A Professional Instructor Perspective
Training is all about creating the ability to produce. The most effective training is thorough, crisp and demanding while effectively serving its particular educational purpose.
A student's perception of value in training is usually based upon confidence in skills gained. It takes both some repetitive doing and some theoretical understanding for people to become skilled at something.
During training students must be able to:
- Understand it – the theory of how and why to apply the thing.
- Do it using the actual tools and see that it works for themselves.
- Drill it over and over until they can do it.
If one, two and three above are accomplished, there has been a good thorough delivery of training. The only way to enhance it any further is to use a copy of the actual environment that students work in.
What makes an effective instructor?
An effective instructor needs certain skills and native personality characteristics. Among these characteristics are:
- An instructor's own certainty that training is a worthwhile activity that will help the students in attendance.
- The ability to accomplish two way communication to the audience being trained. The ability to listen to and understand a student's question is fundamental to two way communication. In addition, it is of prime importance that a teacher contemplates what their student really does not understand after verbalizing a question. A good technical instructor is always on the lookout for misunderstanding of earlier material.

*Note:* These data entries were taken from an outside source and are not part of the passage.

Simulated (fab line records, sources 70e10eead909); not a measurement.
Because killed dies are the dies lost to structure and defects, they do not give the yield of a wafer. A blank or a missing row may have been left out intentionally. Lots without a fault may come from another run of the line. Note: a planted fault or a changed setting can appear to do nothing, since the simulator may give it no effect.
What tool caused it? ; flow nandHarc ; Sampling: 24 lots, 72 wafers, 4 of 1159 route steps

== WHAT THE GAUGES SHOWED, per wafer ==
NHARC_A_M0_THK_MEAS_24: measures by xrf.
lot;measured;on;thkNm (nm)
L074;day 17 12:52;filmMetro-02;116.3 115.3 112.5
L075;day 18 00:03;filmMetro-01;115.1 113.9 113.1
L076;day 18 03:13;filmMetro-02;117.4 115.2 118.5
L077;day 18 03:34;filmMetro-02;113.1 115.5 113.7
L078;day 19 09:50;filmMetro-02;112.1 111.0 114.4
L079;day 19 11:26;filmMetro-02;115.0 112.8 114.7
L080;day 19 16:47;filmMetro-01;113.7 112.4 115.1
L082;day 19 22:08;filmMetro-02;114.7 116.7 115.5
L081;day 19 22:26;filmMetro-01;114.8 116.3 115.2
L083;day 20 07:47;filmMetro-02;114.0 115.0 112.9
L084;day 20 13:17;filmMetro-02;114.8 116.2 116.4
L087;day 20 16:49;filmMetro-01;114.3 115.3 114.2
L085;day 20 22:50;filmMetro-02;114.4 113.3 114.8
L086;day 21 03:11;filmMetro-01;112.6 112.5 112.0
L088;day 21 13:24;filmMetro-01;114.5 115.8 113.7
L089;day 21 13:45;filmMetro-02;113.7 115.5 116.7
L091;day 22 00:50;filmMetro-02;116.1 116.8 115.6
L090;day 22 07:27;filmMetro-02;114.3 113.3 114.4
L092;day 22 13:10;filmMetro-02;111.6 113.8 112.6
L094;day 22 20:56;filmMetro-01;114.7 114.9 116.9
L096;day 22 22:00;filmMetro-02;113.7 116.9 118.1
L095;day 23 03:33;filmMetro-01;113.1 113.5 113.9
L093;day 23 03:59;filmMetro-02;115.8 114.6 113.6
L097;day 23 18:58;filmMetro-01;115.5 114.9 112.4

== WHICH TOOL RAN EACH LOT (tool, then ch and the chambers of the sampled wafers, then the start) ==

- A certain amount of knowledge of the topic being taught. A instructor does not need to be the world's greatest expert on a topic but does need to understand its basics and why they are the basics and how the factors and topics logically work together. The greater the expertise the better!
- The ability to creatively correlate experiences from many different backgrounds into a topic. The good instructor is able to assume the viewpoint of the audience and find examples that make sense to a particular audience and correlate with their own lives. A good instructor can explain something using examples from plumbing or shoe stores or computer programming.
- The best instructors really care that the students learn what they have come to learn and do whatever is necessary to accomplish that goal. This may include eating lunch with a student to fill in holes in the student's background that may be preventing them from understanding the new material.